The greatest family vacation ever



By Felix Carroll


… would first and foremost be devoid of vomit.

Leaving would feel like a foot rub for fettered feet.

You would be pointed to a vanishing point that would hold the promise of archeological discoveries of ancient times when you knew how to boogie.

Leaving would be like the first sip of cold beer after digging a ditch. Heads would extend out from open windows even if a cop were on your tail, even if traveling by air. But you would not be traveling by air, would you? No. You would be traveling by car, far enough to feel like an adventure, but close enough … close enough … close enough for what? ...


You would wish to avoid feeling as if you and your family were on the lam. If you started pointing to places on maps, places you cannot pronounce, then you would need more than a vacation, you would need a new life, and there’s nothing relaxing about creating a new life. The kids would vomit a lot.

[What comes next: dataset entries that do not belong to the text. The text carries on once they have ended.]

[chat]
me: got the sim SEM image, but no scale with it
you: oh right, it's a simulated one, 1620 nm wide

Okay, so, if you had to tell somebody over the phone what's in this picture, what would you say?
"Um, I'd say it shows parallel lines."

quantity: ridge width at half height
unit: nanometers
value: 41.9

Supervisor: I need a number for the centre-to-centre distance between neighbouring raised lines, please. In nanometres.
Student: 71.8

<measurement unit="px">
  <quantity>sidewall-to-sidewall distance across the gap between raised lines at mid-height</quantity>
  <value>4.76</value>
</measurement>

Maybe you would travel on an unfamiliar road where the townies don’t make you feel like a water buffalo in a koi pond, like you’re breaking and entering. You would imagine gleefully that vacationers from elsewhere are now traveling along your road back home feeling the same thing.

If it’s a familiar road, it would have strange shops you would look forward to visiting each year because they all sell exactly the same thing, like maybe huge, blow-up flotation devices at wildly discounted prices. And each year you would wonder aloud if the shop owners get into fist fights at the quarterly chamber of commerce meetings or maybe the shops are all connected by an underground tunnel system owned by one man, a very strange man.

The road wouldn’t have big box stores because big box stores cause you distress, a distress you hope to pass on to your offspring. If the road does have big box stores, together with the kids you would imagine you have a dashboard-mounted lazar gun that can make big box stores disappear. The lazar would emit a comforting, low-grade hum, like sending a fax to Kingdom Come. All gone. Then, this giant, tree-covered green toupee would fall to the earth and take their place. And you'd toss in a few cows to hold it all down like paperweights. All in all, it would be a clean operation. No one would get hurt.

You would agree that GPS will never be any fun until it can direct you to places you never knew existed. Like maybe a left into a roadless swamp where you meet a pack of pixies who share tiny cups of who-knows-what, but it’s tasty. You would bid them farewell. They would push you back onto asphalt. You would remark how, pound for pound, pixies must be the toughest creatures on earth.

Come on, would you please be serious!

No, not just yet. You would make jokes about going to an exclusive beach resort where cocktail blenders serve as double agents to drown out the distant noise of civil uprising.

Seriously, would you be serious!

Someone would make jokes about leaky tents. Wait! "Let's go camping!" You would promise to pack a wine screw. You would be unanimously shot down. You would not wallow in self-pity.

The talk would turn to a beach vacation. You would be fearful the children would imagine a scene from Berenstain Bears, all of you bounding down from a cedar-shingled beach house and jumping into the water without another soul around. You would worry about unrealistic expectations, gazillion-dollar rentals. An isolated beach would require Hollywood-style site preparation, maybe a neutron bomb.

You would realize your dark thoughts of lazar beams and neutron bombs serve as unimpeachable proof of your need for a vacation.

Leaving would feel like a monsoon to a dirt-burrowed family of African lungfish. You would disembark before dawn.

You would wind up at a motel somewhere half a mile inland in Rhode Island or something, a motel where the seagulls poop all over your car and you don’t care, and you'd find a lobster joint where everything is stupendously expensive and you don’t care, and the kids would swim in the indoor pool because it’s raining and they don’t care.

And two weeks home, you would finally download your photos and you would see yourselves all hamming it up for the lens, and you would think to yourself how much you really like these people and how, generally speaking, the fact that you're a stupid clod is heavily offset by the realization you’re one lucky guy.

It’s the cat, the cat’s the problem.